Roy does it again. This time he gives a succinct overview of PV (Solar Photovoltaic Products). If you don't know what it is you probably need to read the article...you'll be a lot smarter for the effort.

RENEWABLE ENERGY FUND WEEKLY UPDATE #71

Solar (Photovoltaic) Energy 101

by Roy D.  Wasson

Fund Manager

          Greetings to our readers who support the goals of the Renewable Energy Fund:

          —Energy Independence: Reducing and eventually eliminating America’s dependence on energy supplied by unfriendly, oil-exporting nations;

        —Cleaner Environment: Reducing air pollution/greenhouse gases and reversing global warming thru efficiency, reduced consumption and alternative fuels;

          —Affordable Energy: Supporting efficient green technologies to bring down cost of vehicle fuels, home and business lighting and heating/air conditioning;

        —Restructured Agricultural Economy: Encouraging farmers to grow new energy crops, instead of paying them not to grow, while increasing food availability;

          —Profitable, Socially-Responsible Investing: Making money the clean and green way!

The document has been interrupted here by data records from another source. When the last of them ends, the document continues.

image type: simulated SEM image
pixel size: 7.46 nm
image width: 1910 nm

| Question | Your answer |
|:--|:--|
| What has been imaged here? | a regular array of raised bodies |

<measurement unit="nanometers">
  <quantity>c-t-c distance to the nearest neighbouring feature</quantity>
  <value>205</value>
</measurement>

        This week’s Update focuses on the basics of generating electricity from solar energy.  The Renewable Energy Fund is invested in a number of solar energy companies engaged in the production and sale of photovoltaic (“PV”) products.  As Fund Manager, I have joined industry organizations to learn more about solar energy, including the American Solar Energy Society and the Florida Solar Energy Industries Association.  The following is a discussion about PV science, systems and products published by the Florida Solar Energy Center, a research organization created by the Florida Legislature.  This report contains a brief history of photovoltaic power, describes how

        A.  Introduction:

        Although solar electricity producing devices have been around for over 50 years, solar electricity devices, often referred to as photovoltaics or PV, are still considered cutting edge technology. The promise of clean, cheap, and abundant electricity from the sun has been the dream of many scientists and businesses. As a result each year a number of discoveries and advances for this technology have been made.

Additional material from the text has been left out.